Updated

Republican tax negotiators worked Friday to remove roadblocks to a $70 billion package that would extend tax breaks for investors and protect 15 million middle-income families from a tax designed for the wealthy.

Senate Finance Committee Chairman , R-Iowa, and House Ways and Means Committee Chairman Bill Thomas, R-Calif., labored behind closed doors to resolve disagreements between the two chambers that have stalled the measure for months.

Republican negotiators reached tentative agreement Tuesday on the outlines of the $70 billion package that would provide President Bush with one of his top tax priorities, a two-year extension of the reduced 15 percent tax rate for capital gains and dividends. Those tax breaks are currently set to expire at the end of 2008.

The measure also would keep 15 million families from being hit this year with the alternative minimum tax, which was designed to make sure the wealthy paid taxes but is ensnaring more middle income families because it is not indexed for inflation.

Grassley, however, has said he will not sign off on the main tax package until he reaches agreement with House Republicans on the outline of a second bill that will be used to approve various tax changes that were left out of the main bill.

Bush, anxious to show voters that Republicans can deal with pocketbook issues at a time of soaring gasoline prices, urged lawmakers on Wednesday to resolve their differences and pass legislation he could sign. He also is urging Congress to make permanent all the tax cuts of his first-term. Those reductions are due to expire in 2010.

Critics, including many Democrats, have attacked the rate reductions on dividends and corporate profits as a sop to the wealthy and have argued that they should not be extended at a time of record budget deficits and massive spending for the war in Iraq.
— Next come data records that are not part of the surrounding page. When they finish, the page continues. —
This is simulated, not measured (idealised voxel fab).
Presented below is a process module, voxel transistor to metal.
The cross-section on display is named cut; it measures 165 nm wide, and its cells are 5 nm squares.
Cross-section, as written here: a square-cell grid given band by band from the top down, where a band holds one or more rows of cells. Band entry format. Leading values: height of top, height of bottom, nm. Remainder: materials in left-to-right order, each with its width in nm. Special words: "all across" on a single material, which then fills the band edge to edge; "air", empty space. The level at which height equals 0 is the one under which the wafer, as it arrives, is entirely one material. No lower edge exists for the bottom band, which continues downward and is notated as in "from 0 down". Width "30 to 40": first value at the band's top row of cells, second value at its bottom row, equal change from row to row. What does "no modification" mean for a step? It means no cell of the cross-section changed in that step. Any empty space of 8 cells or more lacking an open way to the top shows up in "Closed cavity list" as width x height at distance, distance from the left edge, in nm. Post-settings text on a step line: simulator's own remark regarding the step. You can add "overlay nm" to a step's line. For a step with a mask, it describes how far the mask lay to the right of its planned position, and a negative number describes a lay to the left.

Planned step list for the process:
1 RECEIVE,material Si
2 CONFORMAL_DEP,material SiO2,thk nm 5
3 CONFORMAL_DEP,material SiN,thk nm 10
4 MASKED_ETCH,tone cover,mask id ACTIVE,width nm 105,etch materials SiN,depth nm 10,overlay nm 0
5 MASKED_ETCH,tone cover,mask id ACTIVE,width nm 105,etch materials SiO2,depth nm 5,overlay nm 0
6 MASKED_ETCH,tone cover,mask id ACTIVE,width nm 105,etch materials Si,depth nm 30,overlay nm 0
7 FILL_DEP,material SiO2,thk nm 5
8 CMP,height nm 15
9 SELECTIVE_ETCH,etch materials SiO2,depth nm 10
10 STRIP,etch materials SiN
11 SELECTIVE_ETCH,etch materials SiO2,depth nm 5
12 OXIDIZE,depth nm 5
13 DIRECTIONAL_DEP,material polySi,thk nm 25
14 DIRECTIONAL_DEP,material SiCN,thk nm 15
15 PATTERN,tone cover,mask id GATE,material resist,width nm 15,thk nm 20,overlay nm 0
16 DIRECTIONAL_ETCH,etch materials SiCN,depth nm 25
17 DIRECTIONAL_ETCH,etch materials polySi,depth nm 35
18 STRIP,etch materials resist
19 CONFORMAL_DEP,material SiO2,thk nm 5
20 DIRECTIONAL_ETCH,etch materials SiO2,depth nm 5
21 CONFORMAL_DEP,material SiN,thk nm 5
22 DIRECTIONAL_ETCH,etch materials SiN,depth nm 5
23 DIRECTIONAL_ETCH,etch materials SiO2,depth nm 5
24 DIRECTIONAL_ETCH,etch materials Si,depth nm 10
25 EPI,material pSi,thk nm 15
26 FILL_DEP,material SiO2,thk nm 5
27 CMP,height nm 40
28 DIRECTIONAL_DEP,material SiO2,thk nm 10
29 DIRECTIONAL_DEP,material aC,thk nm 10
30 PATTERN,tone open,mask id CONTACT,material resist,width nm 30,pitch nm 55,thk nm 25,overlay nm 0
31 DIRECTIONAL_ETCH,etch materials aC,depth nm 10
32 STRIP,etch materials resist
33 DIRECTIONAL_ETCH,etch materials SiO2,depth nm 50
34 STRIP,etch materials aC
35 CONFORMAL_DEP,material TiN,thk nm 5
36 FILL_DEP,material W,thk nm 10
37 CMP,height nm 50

The liberal Center on Budget and Policy Priorities contends that 87 percent of the benefits from the extension of lower taxes on dividends and capital gains would go to the 14 percent of U.S. households with incomes above $100,000 per year.

A number of tax breaks favored by the Senate were left out of the main package to make room for the extension of the tax cuts on dividends and capital gains.

Those include extending a popular middle class tuition tax deduction, a tax break for teachers who buy their own school supplies and a research and development tax credit for businesses.